At a simple level, the U.S. government already has shown a big commitment to responding to user feedback. Much more can be done, however. To paraphrase Linus's Law, given enough eyeballs, all flaws can be improved.
Soliciting input from individuals doesn't replace observing unusual ecosystems. When an ancient ayurvedic cure for cholera in Bangladesh inspired a revolutionary treatment called Oral Rehydration Salts (a precursor to Gatorade), or when the U.S. government funded the expansion of a small NGO that showed impressive results with the homeless, that was the core meeting the edge.
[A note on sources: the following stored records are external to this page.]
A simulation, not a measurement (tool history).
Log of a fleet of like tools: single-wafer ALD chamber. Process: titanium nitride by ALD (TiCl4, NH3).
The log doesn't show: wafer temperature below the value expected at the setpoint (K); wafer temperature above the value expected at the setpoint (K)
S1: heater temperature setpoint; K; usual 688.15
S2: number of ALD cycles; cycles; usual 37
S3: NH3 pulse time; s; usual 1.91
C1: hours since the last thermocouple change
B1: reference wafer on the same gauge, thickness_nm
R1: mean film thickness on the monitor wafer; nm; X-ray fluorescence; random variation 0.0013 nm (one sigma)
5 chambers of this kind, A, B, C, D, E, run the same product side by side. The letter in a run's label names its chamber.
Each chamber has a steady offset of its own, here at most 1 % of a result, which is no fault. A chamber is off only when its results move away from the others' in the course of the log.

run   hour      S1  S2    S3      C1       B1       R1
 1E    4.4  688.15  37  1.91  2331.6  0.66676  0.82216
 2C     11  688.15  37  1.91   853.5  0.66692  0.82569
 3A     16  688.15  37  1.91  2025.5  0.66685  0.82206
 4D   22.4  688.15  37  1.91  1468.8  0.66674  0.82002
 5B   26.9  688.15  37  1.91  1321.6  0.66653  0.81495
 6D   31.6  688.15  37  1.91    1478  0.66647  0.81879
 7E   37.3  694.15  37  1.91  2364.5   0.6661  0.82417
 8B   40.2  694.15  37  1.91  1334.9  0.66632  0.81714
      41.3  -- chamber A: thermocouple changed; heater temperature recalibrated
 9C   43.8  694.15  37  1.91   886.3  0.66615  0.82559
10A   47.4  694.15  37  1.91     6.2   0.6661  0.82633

In business terms, the core is the network of professionals and resources where power accumulates. The edge is where outsiders experiment to solve niche challenges. Young generations repurposing technology occupy an edge. Emerging economies, where people maximize the use of minimal resources, represent another. Maybe Floyd at customer service who keeps finding new ways to placate disgruntled citizens is an edge by himself. Knowledge flows can connect the resources at the core with innovation at the edge.
While it's strategic to collect ideas from outside, innovative organizations must change their culture internally. First, they must shed their fear of failure. Bureaucracies tend to punish failure, which is memorable, and reward mediocrity, which doesn't produce a metric you can pin to a file. But modern technology makes the cost of failure cheap, and the pace of redesign rapid. Prototypes, beta versions and A/B testing all risk failure in exchange for new discoveries. Innovative companies -- and governments -- build failure into their attitude: fail quickly if you must, learn, and move on to the next iteration.
Accepting failures even helps prevent larger ones. If employees know that they can kill a struggling project without damaging their careers, they are more likely to shut it down before it expands beyond them. Big disasters have blame to share, but it's preferable to stop a mistake when one poor soul owns it.
Changing a culture requires changing the people. Rather than replace an entire agency with engineers fluent in agile methodology, the UK's Department of Work and Pensions shuttled employees to six-week "digital boot camps." Employees learned concepts like user-centric design and agile development, as well as specific skills, like prototyping and wire-framing. That six weeks didn't produce experts, but it did produce "plumber's mates" -- apprentices who could hold their own.
Organizations can also nurture critical eyeballs with safe havens for low risk innovation. "Skunk works" with limited bureaucracy or test projects that don't count against manager's performance reviews can protect innovative ideas.
As technological progress accelerates, the possibilities for efficient, effective government expand. To meet their own potential, governments should reorganize around collecting and assessing new ideas. It only works if leaders keep an open mind, and free their charges from pressure to produce any specific result…except for what works.